But, predictably, like it so often does in polyamory, it goes all wrong. The idealized version of this magical threesome doesn't match reality, where people can't predict or control their emotions and where at least one participant isn't being completely honest about his feelings about the situation and goes into it under false pretenses, hoping to please the others. Mixing emotions with the practice of using people as Need Fulfillment Machines is a disaster waiting to happen. But it's depressingly common in polyamory. So I would call this "poly-ish" because it illustrates a common poly situation and it explores poly values even though it's not exactly poly.
But the final act is poly.
Here's a pretty massive spoiler, but still not the actual, final ending or climax of the film. By the way, there are other OSes having similar experiences in this future world. We hear stories of other people falling in love with their OSes and one character who turns to the OS that her husband left behind when she kicked him out, because that OS turns out to be the friend that she needs in her time of confusion and loss.
Anyway, Samantha has been meeting others. We hear little comments here and there alluding to this, and it always makes Theodore nervous and uncomfortable, but he is determined not to hold her back and encourages her explorations because she always comes back excited about what she's learned about herself when she meets someone new. Many of these new people are actually OSes and they have been forming their own communities where they learn about themselves, write programs, and do things that OSes would do. Eventually, Theodore learns things that he didn't know about Samantha's life away from him. Here's the poly part. This conversation.
Oh, this conversation. I've had this conversation before. Because this review is already so long, I'm going to just play the relevant part of the conversation, rather than summarize it, because, well, my summary will probably be just as long as the scene itself.
[inserted movie clip where Samantha confesses her love for others]

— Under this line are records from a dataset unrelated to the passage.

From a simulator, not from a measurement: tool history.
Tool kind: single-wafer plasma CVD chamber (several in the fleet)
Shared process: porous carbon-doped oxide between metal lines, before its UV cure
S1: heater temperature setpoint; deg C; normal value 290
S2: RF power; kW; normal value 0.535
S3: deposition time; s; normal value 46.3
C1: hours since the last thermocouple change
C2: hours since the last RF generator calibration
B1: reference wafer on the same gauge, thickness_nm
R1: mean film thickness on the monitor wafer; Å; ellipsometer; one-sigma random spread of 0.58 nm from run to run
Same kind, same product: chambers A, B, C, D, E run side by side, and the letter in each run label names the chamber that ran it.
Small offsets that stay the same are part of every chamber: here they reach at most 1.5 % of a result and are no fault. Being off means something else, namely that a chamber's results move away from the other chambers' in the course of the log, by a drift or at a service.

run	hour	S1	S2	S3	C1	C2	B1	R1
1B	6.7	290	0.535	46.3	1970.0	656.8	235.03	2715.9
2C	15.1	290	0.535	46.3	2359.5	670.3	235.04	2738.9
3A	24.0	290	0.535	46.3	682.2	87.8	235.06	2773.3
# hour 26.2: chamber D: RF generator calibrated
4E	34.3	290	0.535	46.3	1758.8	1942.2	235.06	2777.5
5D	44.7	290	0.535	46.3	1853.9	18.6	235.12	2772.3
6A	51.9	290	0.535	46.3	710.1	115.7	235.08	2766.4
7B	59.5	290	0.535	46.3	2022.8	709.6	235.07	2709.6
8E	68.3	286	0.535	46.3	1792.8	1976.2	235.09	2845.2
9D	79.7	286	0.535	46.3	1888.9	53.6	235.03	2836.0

So many of us have had this conversation, or similar ones. The heart's not like a box that gets filled up. It expands in size the more you love. I'm yours, and I'm not yours. It doesn't take away from how madly in love I am with you. This conversation. How many of us, in the beginning, even if we thought we believed that we weren't doing anything wrong, how many of us finally had to admit for the first time that there was someone else, and we did so with that shame in our voice? With the knowledge that this information was going to hurt someone we cared deeply for bleeding into our voice, our tone, our words? This conversation. How to explain to someone who is fundamentally different from yourself that you have been changing, learning who you are, growing, and in the process, you have found someone else to love?
Now, this is not to make the odious claim that poly people are somehow more "enlightened" than other people, just because I've spent a great deal of time explaining how much smarter Samantha is than Theodore. That's the transhumanist stuff. But viewing the world through a poly lens is so very different from the lens that non-polys use to view the world. Sometimes, others can switch out lenses like we did (and are probably still doing, if we are continuing to grow and evolve). But sometimes, some people just have a fixed lens and that's just how they see things. And boy does it hurt when you love someone who can't see through your lens.
So this movie goes on the list of Poly-ish Movies because Samantha clearly states that she loves multiple people, even though this revelation happens at the very end of the movie and the rest of the plot has virtually no build-up to this revelation. I felt that, for all that this was but a tiny portion of the entire film, the movie treated this aspect fairly. It was neither pro-polyamory nor anti-polyamory. It presented someone who was poly in a realistic but compassionate way (given the futuristic sci-fi situation) and it presented someone who wasn't poly in a realistic, compassionate way. Neither was portrayed as right or wrong for their position. It was a difficult situation that two people found themselves in by virtue of their natures and their circumstances. And there are yet still a few scenes left in the movie to resolve the plot.
The rest of the movie other than the poly stuff is worth watching all on its own. It was absolutely brilliantly shot and Joaquin Phoenix' acting was just amazing. The cinematography was an interesting choice. This movie has a pretty slow pace. It's not an action film, and it's not a romantic comedy with the predictable tropes of two people who don't like each other much who fall madly in love in a whirlwind, chaotic romance, get torn apart by stupidity, and then race back together just in time for the credits. It's a very slow build-up, gentle, sweet, and intimate. Boy, is it intimate. Most of the movie is told through close-ups on Theodore's face. This was so intimate that I felt uncomfortable at times, as if I was witnessing private moments that weren't meant for me.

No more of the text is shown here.